Question 3: Are other advertisers and agencies dropping the ball?

Answer: Yes, to some degree the data suggests that others have not adjusted to the new economic realities. In a rational marketplace with efficiency driven advertising we would see all bids dropping to reflect the change in traffic value, and we'd end up in the same position on the page relatively to others. We don't see that happening, yet.

Question 4: Is irrational bidding by others the whole story? In other words, as others who budget search by engine watch their ROI decline and eventually pull back bids, will Bing-Hoo regain all the lost share?

Answer: No, while CTR and click volume have dropped some as a result of lower positioning on the page, the real driver in the retail space is the decline in traffic value and CPCs.

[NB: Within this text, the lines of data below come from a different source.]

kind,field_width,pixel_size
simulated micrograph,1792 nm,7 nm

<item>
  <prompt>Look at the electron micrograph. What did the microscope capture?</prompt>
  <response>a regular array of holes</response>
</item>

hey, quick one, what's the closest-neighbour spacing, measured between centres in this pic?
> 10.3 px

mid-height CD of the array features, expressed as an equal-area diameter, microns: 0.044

While Bing-Hoo's clicks as a percentage of the total paid search clicks have dipped from ~21% to below 20%, it is the relative decline in what rational advertisers can afford to pay for those clicks that has truly dropped off the table.

Question 5: Is the traffic quality differential driven more by conversion rate differences that could conceivably relate to ad relevancy, or demographics which would be much harder for Bing-Hoo to fix?

Answer: Conversion rates are certainly one component, but the Average Order Value is almost as important in the retail sector, which can really only be a function of demographics.

The wackiness at the end of the graph is a bit troubling to me, and highlights an important caveat to the entire post. I studied a subset of our retail clients, so a limited sample totaling about $1M per week in spend in one sector of the paid search space. Moreover, I studied aggregate values rather than medians meaning big changes from our largest clients have a disproportionate impact on the numbers, and I suspect that explains a piece of the wackiness at the end. Doing this right would involve account to account and even keyword by keyword comparisons that I just don't have time to do.

That said, we find that these hacked together studies generally show results that are in keeping with the more carefully crafted follow ups.


If we accept that this data is at least directionally valid, we anticipate that account to account Bing-Hoo will generate less revenue for the engines (and fewer sales) than they had generated separately. This decline may be entirely wiped out by the increase in the number of advertisers paying in, and as we know advertisers don't all behave rationally, which may mean that budgets don't change and efficiency simply suffers at the end of the day.

We shall see.

I'd love to hear what others are seeing, particularly in the lead generation space.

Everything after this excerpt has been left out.